So I have just come back from two fabulous weeks in Spain with wonderful friends. It has been a nourishing time for sure, but also presented me with a challenge and a major life lesson.

In July I was headhunted by a university for a Professorial position. It looked promising, with the potential to create something of impact in the future. It was the first time I had felt excited about the potential of returning to academia - I had not been actively looking but as the opportunity presented itself I thought it worth pursuing.

My inner critic - Professor Bowen - loved this as it gave her so much material to feed off and impact my business mindset. But, despite the internal turmoil, (which with hindsight I should have taken as a sign) I pursued it.

The interview date had not been set at the time I applied so I notified them of my availability, making it really clear that I was not available during the dates of my holiday.
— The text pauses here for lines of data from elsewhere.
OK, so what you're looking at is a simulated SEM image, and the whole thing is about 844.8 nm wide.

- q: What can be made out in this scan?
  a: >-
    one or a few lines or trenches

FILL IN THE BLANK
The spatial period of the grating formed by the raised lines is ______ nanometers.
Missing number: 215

How (un)surprised I was therefore to be notified during my holiday of an interview date within my holiday that (apparently) could not be moved. Of course, I was informed, I could join virtually to give the required presentation.

What to do?

Well obviously I declined. After I got angry.

Why did I get angry? Why was I not excited and honoured at being given the opportunity?

Because they had trampled on more than one of my values.

The first - fairness. I have been involved in many recruitment processes and there were several points where good practice was missed in this experience.

The second - honesty. The university website and blurb was all about how the institution supported and valued work-life balance. How ironic.

But the greatest lesson was that actually I just didn't want to go back to being part of an institution that treats people like that. I had been pursuing an identity I have grown out of because I felt insecure in my identity as a business owner and coach - Professor Bowen - my inner critic, had led me towards a course of action that was fundamentally out of alignment with my personal values.

By saying 'maybe' to academia I was saying 'probably not' to the hugely impactful work I do as a coach - work that I value above anything I ever achieved as an academic.

So, what is the lesson?

The lesson for me is about taking time to understand what your personal values are, and to consciously live them each day. To use your values to challenge your inner critic and to guide the decisions you make.

How do I know this is the lesson? Because having sent the email declining the opportunity I felt relieved. I also felt terrified about how I'm going to create a more aligned future, but the relief was the message I needed.

So my question for you is this: Where in your life are you living out of alignment with your values?